Food

Simple Syrup 101

January 1, 2025

Happy Dry January to those who celebrate! Every day this month, I’ll be posting a new tip or technique for satisfying your craving for a fancy celebratory beverage without any alcohol involved. I’m kicking things off with a basic simple syrup, which just might be the easiest and most cost-effective way to take any ordinary beverage and turn it into something special.

Let’s start with the basics. The classic recipe for simple syrup that a bartender might have on hand, for example, is equal parts sugar and water (by volume), brought just to a simmer to dissolve the sugar, then cooled and stored in the fridge. And this is a good thing to have on hand for sweetening cold drinks or making lemonade, or any other situation that makes it tricky to dissolve granulated sugar.
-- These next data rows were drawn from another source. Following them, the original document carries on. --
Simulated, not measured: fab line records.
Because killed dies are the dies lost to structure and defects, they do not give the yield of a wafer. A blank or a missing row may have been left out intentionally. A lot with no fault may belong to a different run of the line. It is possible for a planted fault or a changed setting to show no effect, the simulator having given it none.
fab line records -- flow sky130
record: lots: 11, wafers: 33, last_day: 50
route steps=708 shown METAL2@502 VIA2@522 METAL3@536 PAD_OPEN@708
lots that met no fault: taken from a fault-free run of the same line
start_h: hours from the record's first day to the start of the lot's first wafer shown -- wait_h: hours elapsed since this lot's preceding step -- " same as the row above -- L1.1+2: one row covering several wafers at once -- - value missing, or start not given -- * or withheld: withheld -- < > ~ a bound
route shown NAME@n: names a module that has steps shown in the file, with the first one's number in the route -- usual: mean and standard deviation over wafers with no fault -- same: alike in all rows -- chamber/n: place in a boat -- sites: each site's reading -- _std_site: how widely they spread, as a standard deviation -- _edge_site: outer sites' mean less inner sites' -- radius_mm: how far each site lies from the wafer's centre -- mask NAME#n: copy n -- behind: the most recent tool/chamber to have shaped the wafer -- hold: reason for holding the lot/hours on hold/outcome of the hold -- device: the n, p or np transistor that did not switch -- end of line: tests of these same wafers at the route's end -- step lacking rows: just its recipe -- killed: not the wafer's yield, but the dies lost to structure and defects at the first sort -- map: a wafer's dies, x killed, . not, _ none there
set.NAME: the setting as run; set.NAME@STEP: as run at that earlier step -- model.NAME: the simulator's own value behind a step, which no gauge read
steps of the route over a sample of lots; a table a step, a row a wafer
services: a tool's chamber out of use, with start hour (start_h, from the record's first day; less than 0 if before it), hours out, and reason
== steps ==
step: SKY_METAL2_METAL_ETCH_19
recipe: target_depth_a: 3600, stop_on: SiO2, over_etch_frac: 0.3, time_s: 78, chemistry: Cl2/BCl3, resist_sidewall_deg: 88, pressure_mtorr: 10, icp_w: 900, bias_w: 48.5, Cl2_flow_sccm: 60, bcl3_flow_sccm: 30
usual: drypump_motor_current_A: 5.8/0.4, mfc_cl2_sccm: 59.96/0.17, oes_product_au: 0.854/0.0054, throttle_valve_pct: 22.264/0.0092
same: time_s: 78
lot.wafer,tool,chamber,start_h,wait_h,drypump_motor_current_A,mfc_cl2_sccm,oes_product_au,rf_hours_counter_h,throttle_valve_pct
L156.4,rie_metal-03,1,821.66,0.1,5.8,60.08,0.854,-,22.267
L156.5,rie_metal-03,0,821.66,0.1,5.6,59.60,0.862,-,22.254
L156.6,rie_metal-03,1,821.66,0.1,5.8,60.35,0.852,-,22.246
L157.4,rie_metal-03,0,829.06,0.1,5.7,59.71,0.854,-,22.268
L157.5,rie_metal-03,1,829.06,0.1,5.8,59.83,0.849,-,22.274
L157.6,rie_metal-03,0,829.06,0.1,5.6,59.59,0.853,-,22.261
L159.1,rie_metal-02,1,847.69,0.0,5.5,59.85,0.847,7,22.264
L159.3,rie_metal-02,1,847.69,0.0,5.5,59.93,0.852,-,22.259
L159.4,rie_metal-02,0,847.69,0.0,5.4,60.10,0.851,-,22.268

But what if we tweaked it a bit?

For starters, you could play with the ratio of sugar to water. Equal amounts will give you a thin, lightly sweet syrup perfect for adding a touch of sweetness to something that already has plenty of flavor, like iced tea.

Using less water, like half or a quarter of the amount of water to sugar, will give you a thicker syrup. This would be useful in situations where you would want a more concentrated sweetness, like adding it to sparkling water to make a homemade soda.

What if we changed up the sweetener?

You could swap out basic white sugar for any other granulated sweetener to change up the flavor. Brown, dark brown, or raw sugar would add some notes of molasses. Try coconut sugar, sucanat, date palm sugar, which all have their own combination of sweet, smoky, slightly bitter flavors.

Non-calorie sweeteners, like monk fruit, stevia, allulose, or even artificial sweeteners will work, too. However, they will not have the same texture that a sugar-based syrup will. Since you’re presumably going to add them to other liquids, this probably isn’t a big deal, but you could always add a touch of xanthan gum to give it a little substance.

I have very limited experience with xanthan gum, but I do know that a little of that stuff goes a long way, like 1/8th of a teaspoon or less per cup of liquid. And you’ll want to blend it in a blender because it will absolutely clump up on you. I would mix it into my dry sweetener first, then stir in the water and heat it just to dissolve, then transfer it to a blender or try using an immersion blender.

Liquid sweeteners like honey, molasses, or maple syrup are already basically syrups, but dissolving them in water would thin them out, if that’s something you’d be into.

How about some flavor?

But once you have a liquid sweetener, this is where you can really start getting creative. Once your sugar is dissolved, you could add herbs, spices, or fruit, cover, and simmer over low heat for 10 minutes or so. Here are some suggestions:

  • A cinnamon stick or two
  • A star anise pod for a cinnamony-licorice sort of situation
  • A spoonful of dried lavender or chamomile (an herbal teabag or two would work)
  • A handful of fresh mint
  • Slices of fresh ginger
  • A couple of strips of lemon or orange peel
  • A vanilla bean
  • A cup of frozen fruit (and as a bonus, keep the fruit for a tasty treat!)
  • Get really crazy and throw in a dried chile or a spoonful of coarsely ground coffee

You’ll probably want to strain out the solids after the syrup cools. Then just store in a mason jar or a squeeze bottle in the refrigerator.

So now what?

Add it to hot or iced tea or coffee. Or just stir it into hot water for a quick warm treat on a cold day.

Mix it with a little fruit juice and top with sparkling water or club soda. Think mint syrup plus lime juice, ginger syrup plus lemon juice, or vanilla syrup plus orange juice. Seriously, the possibilities are endless.

Enjoy!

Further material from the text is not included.